Of Java and Assembler

Posted by & filed under , , .

java codeThe title would no doubt puzzle quite a few of you — after all I’m putting in the same sentence a low-level, processor-specific language (for no better term for “assembler” — I know, I know, I know, “it’s not really a language”, right?) with a rather high-level, even platform-independent language like Java. So, right away you’d all be asking yourself “well, what can they have in common?” — or probably thinking that this is an article looking at how far apart these 2 languages are. The thing is, they’re not actually that far apart! Yup, I’m going to say that again and re-phrase is so the purpose of this post becomes more clear: they are quite similar in fact!

Now, I bet this got your attention, didn’t it ? 🙂 Rest assured, I didn’t just say it for the sake of it — I will try to explain throughout this post how that is possible. And if you decide to read it all, and happen to work within the JVM space, I would be very interested to hear your thoughts on this — either via a comment here or simply drop me a line.

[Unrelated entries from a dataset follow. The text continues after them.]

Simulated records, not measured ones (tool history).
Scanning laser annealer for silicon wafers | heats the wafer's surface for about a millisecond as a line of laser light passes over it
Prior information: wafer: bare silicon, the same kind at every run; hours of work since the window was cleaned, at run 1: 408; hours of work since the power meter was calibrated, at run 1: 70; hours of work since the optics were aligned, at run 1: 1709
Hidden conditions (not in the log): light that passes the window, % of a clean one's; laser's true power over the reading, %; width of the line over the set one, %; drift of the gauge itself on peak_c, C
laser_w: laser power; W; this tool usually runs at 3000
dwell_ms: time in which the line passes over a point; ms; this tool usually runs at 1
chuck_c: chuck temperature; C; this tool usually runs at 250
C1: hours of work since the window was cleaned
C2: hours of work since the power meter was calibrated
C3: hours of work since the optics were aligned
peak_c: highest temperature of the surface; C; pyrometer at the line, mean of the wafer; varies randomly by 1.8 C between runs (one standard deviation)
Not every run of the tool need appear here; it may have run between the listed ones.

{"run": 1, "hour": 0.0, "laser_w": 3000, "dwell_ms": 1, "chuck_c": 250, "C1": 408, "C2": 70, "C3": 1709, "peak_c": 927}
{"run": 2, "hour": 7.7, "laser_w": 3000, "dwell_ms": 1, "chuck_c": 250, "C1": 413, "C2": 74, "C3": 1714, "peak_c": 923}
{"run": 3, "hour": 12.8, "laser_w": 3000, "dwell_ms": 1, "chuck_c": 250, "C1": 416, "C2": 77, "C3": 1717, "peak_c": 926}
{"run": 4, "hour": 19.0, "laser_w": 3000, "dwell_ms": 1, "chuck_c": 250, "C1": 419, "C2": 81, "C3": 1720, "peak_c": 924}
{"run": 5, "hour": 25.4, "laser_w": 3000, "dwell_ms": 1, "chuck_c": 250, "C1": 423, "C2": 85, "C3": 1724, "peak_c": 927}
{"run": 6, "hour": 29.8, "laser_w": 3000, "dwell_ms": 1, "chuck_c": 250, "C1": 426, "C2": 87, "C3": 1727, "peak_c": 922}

To clarify first any questions about my knowledge of these 2 languages, I will say that I have worked with both. While this is probably a testimony for my age, there are hopefully a few others out there who will relate to my experiences: I know that nowadays kids grow up writing “Hello, world!” in the Google or Amazon cloud as their first program, however, for me my experience with computers took a different route. I started like many others learning my first few programming tricks via simple Basic, worrying about numbering lines in 10’s or 100’s, enough to make room for more lines in between, should I need to 🙂 Growing up in Romania, made access to technology slightly more difficult than it was for an average kid growing up in the West, so I was stuck with a clone of a Z-80 processor based Sinclair Spectrum for quite a while. To the point where I thought I knew everything there was to be known about that dialect of Basic and I started scratching under the surface and came across this thing called “assembler”. I must admit, it looked weird (Z80 processors, for those who don’t know, used to be 8-bit, and the assembler language was totally different to the 80×86 processors). I learned a few commands about loading registers, even figured out a way of doing a loop (LDIR if my memory serves right: "load, increment and repeat"), however, at that age (I was about 12-13) I was concerned on how to do “cool things” — which at the time I perceived to be things like animations and making the speaker make a nice sound. I couldn’t find anywhere a command to do these sort of things, and since no one has spoken to me at the time about “interrupts” I found the whole experience frustrating: who cares if I can program this damn thing to perform some addition really fast in assembler, when I can find no way of actually printing the results of inputting the numbers?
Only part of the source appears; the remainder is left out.